I was in Boracay last week and documented part of that trip through my Instagram Stories. Because of that, I got a lot of questions about what the state of the island is after Duterte called it a cesspool and threatened its closure.
This island is close to my heart and I consider it my second home. So coming back to it with a video camera for the first time since I first visited 11 years ago, I wanted to show it with a loving hand. Watch my travel vlog below:
I know you all have one single question about coming to Boracay: “Is the island going to close?”
And the answer is that’s still up in the air (but looking closer to possible, given several new developments since I came back from my visit last week). It really depends on the concrete actions that the island takes, as well as the decision the government comes to after a certain period of time. But since PAGCOR approved the permit for a Galaxy Entertainment casino development on the island and the land’s already been bought, despite the Boracay Task Force recommending island closure for up to a year, it’s all starting to look like a pressure play to ease out local businesses in favor of another entity.
(Need I mention that the Boracay Task Force didn’t consult with stakeholders?)
I did sit with a group of Boracay’s business people over a casual chat, and their main concern is that some people are being denied their rights to due process. I mean, even if they were all complying with previous ordinances and regulations, getting the proper permits, now some loopholes are being found and exploited to take things away from people.
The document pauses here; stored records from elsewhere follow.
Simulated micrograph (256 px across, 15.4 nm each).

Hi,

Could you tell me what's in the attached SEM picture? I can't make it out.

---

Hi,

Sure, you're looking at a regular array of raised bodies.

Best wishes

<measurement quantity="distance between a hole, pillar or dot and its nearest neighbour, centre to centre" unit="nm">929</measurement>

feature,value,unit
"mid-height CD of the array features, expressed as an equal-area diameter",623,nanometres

The people really hit hardest by all this are the small business owners who don’t have any power to sway decisions, they don’t have the money to pay permits and penalties and, you know, hush money. Big hotel chains can weather the island closure, but for small businesses if the island closes then they go out of business, people lose their jobs and the whole island suffers.
I’m really hoping for the best resolution to this problem: the Solomonic solution that doesn’t involve cutting a baby in half, metaphorically. I still want people to come and enjoy Boracay for many, many years to come.